Domino Theory, Pt. II

EBMUD set us straight with the main valve, so back to the task at hand.

To replace the toilet shutoff valve, remove the feeder tube that supplies the tank. This one was installed before the dawn of flex hose, so it’s a straight, stiff shot. Oops, that means there’s no way to get it out of the fittings without removing the tank!

Keep in mind that the goal here is merely to replace the rubber stopper in the tank to stop a minor leak, and that we’re way sidetracked by now.

Grunt, skin knuckles, try every wrench on the pegboard, finally succeed. Behind tank, the wall is black. Scrub and clean wall, tank.

Ace Hardware for replacement everything. Ace Lady says at a certain point you may as well replace the whole durn turlet. But I like this one. 1942 original. Much respect to this turlet.

Return and replace shutoff valve. Restore water pressure. It holds!

Replace main gasket. Lower tank into position. Begin cranking down retaining nuts to compress the fat main gasket. A little here, a little there. A little more here, a little more there. CRACK the day is shot as toilet bowl shatters from pressure (I wasn’t giving it much, must have been ready to go). Well, not shot — I did fix the shutoff valve — but now we have to replace the toilet.

Anyone who thinks I’m complaining about home ownership is off their rocker. I’m in heaven. I feel whole. Computers suck the life out of you.
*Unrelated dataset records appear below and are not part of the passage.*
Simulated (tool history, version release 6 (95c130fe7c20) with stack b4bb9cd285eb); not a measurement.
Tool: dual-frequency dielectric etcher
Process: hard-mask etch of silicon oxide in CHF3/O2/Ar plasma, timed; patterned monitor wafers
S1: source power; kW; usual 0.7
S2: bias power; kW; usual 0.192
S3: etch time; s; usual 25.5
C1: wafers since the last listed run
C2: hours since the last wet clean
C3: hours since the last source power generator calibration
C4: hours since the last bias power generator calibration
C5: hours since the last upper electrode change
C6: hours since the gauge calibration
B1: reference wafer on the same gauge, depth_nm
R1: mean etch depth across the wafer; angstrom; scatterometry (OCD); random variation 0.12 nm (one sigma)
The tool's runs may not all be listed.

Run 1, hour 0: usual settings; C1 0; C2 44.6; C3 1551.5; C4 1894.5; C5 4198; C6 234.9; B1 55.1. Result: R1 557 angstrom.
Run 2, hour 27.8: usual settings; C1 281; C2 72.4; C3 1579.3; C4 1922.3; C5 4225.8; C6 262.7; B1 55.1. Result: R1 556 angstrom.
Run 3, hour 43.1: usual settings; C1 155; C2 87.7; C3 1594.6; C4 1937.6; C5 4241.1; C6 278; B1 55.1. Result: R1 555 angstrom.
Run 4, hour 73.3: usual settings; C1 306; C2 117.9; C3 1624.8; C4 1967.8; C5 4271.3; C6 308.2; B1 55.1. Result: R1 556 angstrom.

Music: Modest Mouse :: Willful Suspension Of Disbelief

8 Replies to “Domino Theory, Pt. II”

  1. I think he’s being as un-ironic as a person can be. If you don’t feel the life being sucked out of you by computers, you either don’t work with them all day or you’re some kind of a weird human/machine hybrid manufactured in the future.

  2. I believe that different things suck the life out of different people. Fixing stuff around the house sucks the life out of me. And for my sig other computers give him life.

  3. Yeah, I don’t think a torque wrench would have helped here. I really wasn’t even at the point yet of having enough torque to matter. I think it was really just ready to go. 60 years of strain on the porcelain.

  4. You probably don’t need to know this now, but for next time… loosen the compression nut holding the feeder tube to the shutoff valve, let it slide down the tube, then loosen the nut holding the valve in the tank and let that slide down the tube. Now pull… (and maybe a twist to break it loose) the valve comes out in one motion. No need to move the tank. I have found that a good dusting, followed by a pillow for the head and a flashlight often yield a better perspective. Soon as your kid is old enough to hold a wrench, let him tackle the mechanical stuff. If he’s figured out keys, he’s well on his way!

  5. An obscure path, which I won’t explain, brought me here. Blogging is a pleasure I have not sampled…
    Unless you did this for some reason of your own, as mystical techies do… “foobar” is actually “fubar” which is an acronym of military origin “fucked up beyond all repair” or “fucked up beyond all recognition”
    Of course if you intended the cross-reference to our favorite “foo”… then excuse the intrusion.